Ended up removing the glove box to get a better look at things and the installer did an "interesting" job by:

Cutting the bullet connector off the power adaptor / low battery monitor and twisting + taping it to an 5A inline fuse instead of the 2A supplied with the hardwire kit.
This fuse and the rest of the hardwire kit was then supplied from the back of the fuse box by simply cutting in to the wiring harness(!) and twisting the wires together. It looks like they made some attempt at soldering the lot together at least.
The ground spade was connected to the metal tube that runs along the top of the dash but despite there being lots of existing screw points or places that a nut and bolt could have been used or it looks like they drilled a small hole for a self tapper.

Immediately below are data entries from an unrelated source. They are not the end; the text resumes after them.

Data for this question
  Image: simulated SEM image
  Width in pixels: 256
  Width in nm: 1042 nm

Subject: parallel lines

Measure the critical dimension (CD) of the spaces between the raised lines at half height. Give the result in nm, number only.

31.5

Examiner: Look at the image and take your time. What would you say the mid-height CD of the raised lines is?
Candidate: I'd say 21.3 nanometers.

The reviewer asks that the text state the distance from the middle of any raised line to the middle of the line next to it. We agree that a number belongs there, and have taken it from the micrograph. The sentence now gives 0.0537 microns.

So overall a quality job that cost them an extra £100 over the price of the camera :-(

After cutting the inline fuse off the messed about wire from the back of the fuse box was covered in a couple of layers of heat-shrink, its not pretty but better than using insulation tape.
As luck would have our car uses different sized fuses so I had a spare piggyback, didn't have any male bullet crimp connectors so removed the female from the piggyback and soldered them together.
The ground is now secured by an existing screw to same bracket that supports the fuse box.

End result is the camera connected to a permanent live using a 2A piggyback supplied from the trailer / tow bar (not fitted) fuse and can at last use the parking mode which was one of the main reasons they purchased the camera in the first place.